If you follow me on social media, you probably knew I was really excited for the new Godzilla movie that came out a few weeks ago, because since the first trailer was revealed in December all the way up to its May release, I couldn’t shut up about the movie. I lost track of how many tweets and statuses I posted acting like an excited little kid anticipating Christmas morning, or how many times I flaunted a world premier trailer like I was an honor guard for Godzilla or something.
Well, I finally did get to see in May 15th, and it was a lot of fun. I was already having a great day after completing my final college class and graduating after several long, tiring years of school. It only got better when I sat down in the IMAX 3D theater to watch the first Godzilla movie in nearly ten years.
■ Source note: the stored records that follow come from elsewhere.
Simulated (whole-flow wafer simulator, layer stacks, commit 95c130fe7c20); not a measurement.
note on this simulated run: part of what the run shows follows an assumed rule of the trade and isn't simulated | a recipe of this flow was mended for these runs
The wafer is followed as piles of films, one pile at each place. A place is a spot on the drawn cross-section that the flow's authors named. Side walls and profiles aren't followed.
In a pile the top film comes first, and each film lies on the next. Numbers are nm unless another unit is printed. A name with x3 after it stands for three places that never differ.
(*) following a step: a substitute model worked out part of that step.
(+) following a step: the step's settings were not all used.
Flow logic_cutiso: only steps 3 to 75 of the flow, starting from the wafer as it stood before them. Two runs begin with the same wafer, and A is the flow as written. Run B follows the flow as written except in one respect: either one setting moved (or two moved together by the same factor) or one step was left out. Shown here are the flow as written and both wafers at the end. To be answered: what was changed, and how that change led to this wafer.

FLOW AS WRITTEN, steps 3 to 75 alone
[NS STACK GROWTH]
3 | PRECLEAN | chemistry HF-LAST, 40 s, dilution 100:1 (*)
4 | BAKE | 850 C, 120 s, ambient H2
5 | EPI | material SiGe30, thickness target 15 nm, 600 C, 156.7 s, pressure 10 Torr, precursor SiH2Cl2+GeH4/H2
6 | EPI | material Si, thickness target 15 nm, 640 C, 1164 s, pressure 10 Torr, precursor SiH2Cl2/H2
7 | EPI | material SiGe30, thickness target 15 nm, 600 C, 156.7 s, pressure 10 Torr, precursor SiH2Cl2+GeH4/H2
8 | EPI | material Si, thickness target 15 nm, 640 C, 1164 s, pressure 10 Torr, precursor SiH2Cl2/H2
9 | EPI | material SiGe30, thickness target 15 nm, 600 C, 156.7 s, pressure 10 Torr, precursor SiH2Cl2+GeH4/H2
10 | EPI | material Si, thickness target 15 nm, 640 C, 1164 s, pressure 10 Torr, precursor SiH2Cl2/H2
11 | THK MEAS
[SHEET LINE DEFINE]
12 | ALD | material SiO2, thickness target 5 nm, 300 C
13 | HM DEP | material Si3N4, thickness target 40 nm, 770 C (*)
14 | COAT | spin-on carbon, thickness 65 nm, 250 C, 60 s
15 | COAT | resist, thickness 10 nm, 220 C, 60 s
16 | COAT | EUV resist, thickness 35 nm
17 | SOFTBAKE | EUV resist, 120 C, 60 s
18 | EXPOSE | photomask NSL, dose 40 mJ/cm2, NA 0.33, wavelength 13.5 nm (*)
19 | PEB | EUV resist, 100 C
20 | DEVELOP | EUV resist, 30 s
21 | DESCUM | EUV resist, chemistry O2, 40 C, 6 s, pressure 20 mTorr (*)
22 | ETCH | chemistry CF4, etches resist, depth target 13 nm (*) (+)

The movie was a blast—chilling, exciting, and awe-inspiring. But what I’ve taken from that day the very most, even more so than graduating from college, was the company I shared when I went to go see the movie. I was lucky enough to have 11 of my closest friends sitting in the theater with me, after I had spent weeks sending group text messages organizing the event—because that’s what it really was for me, an event. I stayed up to date every day on when tickets were being released and at what time, and I made sure everybody knew that I wanted to go for the world premier. Most importantly, I made sure that everybody knew I wanted as many of them with me as possible.
I’ve been a Godzilla fanatic since I was two years old, but growing up, I didn’t know many others who were just as fond of the big guy and other giant monsters as I was. Most little kids were into superheroes like Spiderman, Batman or Superman, and once you get into that Middleschool/Highschool period of your life, there seems to be a tendency to suppress your “nerdy” interests.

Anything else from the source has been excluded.